A corporation generally cannot purchase its own shares because to do so would be violative of the “trust funds” doctrine. The capital stocks are deemed “trust funds” to be held unimpaired for the benefit of creditors and such would also mean that a stockholder cannot demand payment of his equity investment. There is no debtor-creditor relationship between the corporation and its stockholders.
What is then the remedy of a stockholder who desires to exit from the corporation because he disagrees with its decisions? In big corporations whose stocks are actively traded in the exchanges, the stockholder can easily exit by selling his shares. However, this may not be a practical option where the corporation is a small one and there is no ready market for its shares (De Leon, The Corporation Code, p. 656). This is sometimes referred to as the “hold-up problem” (Herbosa and Recalde, The Revised Corporation Code, p. 302).
Nonetheless, the law, specifically Section 80 of the Revised Corporation Code, grants a narrow corridor for such exit under what is called the “appraisal right,” which can be exercised only under any of the following circumstances: (1) in case of an amendment to the articles which changes or restricts the rights of stockholders or authorizes preferences superior to those of outstanding shares, or extends or shortens the term of corporate existence; (2) in case of disposition of all or substantially all of the corporate assets; (3) in case of merger or consolidation; and (4) in case of investment of corporate funds for any purpose than the primary purpose of the corporation.
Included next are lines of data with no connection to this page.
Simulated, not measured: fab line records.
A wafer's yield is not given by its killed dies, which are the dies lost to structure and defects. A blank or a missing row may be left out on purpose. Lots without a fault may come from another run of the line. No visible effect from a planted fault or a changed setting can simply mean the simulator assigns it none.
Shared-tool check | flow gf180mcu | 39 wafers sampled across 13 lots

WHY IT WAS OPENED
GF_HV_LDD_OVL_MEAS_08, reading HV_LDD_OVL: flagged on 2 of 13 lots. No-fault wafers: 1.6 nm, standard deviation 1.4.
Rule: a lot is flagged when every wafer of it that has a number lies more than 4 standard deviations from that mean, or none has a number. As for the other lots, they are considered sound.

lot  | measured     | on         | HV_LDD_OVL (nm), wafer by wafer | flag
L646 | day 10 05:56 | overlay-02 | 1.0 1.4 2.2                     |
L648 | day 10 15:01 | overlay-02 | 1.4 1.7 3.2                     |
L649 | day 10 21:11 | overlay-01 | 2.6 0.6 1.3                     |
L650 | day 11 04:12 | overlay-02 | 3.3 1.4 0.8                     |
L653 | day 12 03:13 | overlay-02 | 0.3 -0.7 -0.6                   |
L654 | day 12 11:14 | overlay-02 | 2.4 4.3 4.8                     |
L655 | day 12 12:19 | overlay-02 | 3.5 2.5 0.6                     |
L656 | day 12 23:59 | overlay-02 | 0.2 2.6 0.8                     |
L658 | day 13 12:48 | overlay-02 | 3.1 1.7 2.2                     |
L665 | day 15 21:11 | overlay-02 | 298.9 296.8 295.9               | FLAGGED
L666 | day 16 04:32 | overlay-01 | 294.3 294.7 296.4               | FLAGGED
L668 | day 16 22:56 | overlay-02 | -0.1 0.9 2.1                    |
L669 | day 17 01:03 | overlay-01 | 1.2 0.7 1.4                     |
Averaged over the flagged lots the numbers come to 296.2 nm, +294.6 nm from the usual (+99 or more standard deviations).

The exercise of the appraisal right should not prejudice creditors. The corporation may not pay and acquire shares, unless it has sufficient unrestricted retained earnings. Thus, its exercise is practically useless in a financially distressed corporation (Herbosa and Recalde, ibid.). The financial capacity of the corporation to pay is therefore a prerequisite for the exercise of the appraisal right.
As explained by the Supreme Court, the appraisal right is exercised by any stockholder who has voted against the proposed corporate action by making a written demand on the corporation within 30 days after the date on which the vote was taken for the payment of the fair value of his shares. The failure to make the demand within the period is deemed a waiver of the appraisal right. If there can be no agreement on such fair value within 60 days, the fair value shall be appraised by 3 disinterested persons, one of whom shall be named by the stockholder, another by the corporation, and the third by the two thus chosen. The award by the majority of the appraisers shall be final and payment shall be made within 30 days from the award. Upon payment, the stockholder shall forthwith transfer his shares to the corporation.
All rights accruing to the withdrawing stockholder, including voting and dividend rights, shall be suspended in the meantime until the purchase of the shares by the corporation, except the right of such stockholder to receive payment of the fair value of the shares. Once the stock certificates are cancelled and transferred, the rights of the transferor as a dissenting stockholder shall cease and the transferee shall have all the rights of a regular stockholder, including the right to the dividends which accrued on the shares. The exit of the dissenting stockholder from the corporation is thereby completed.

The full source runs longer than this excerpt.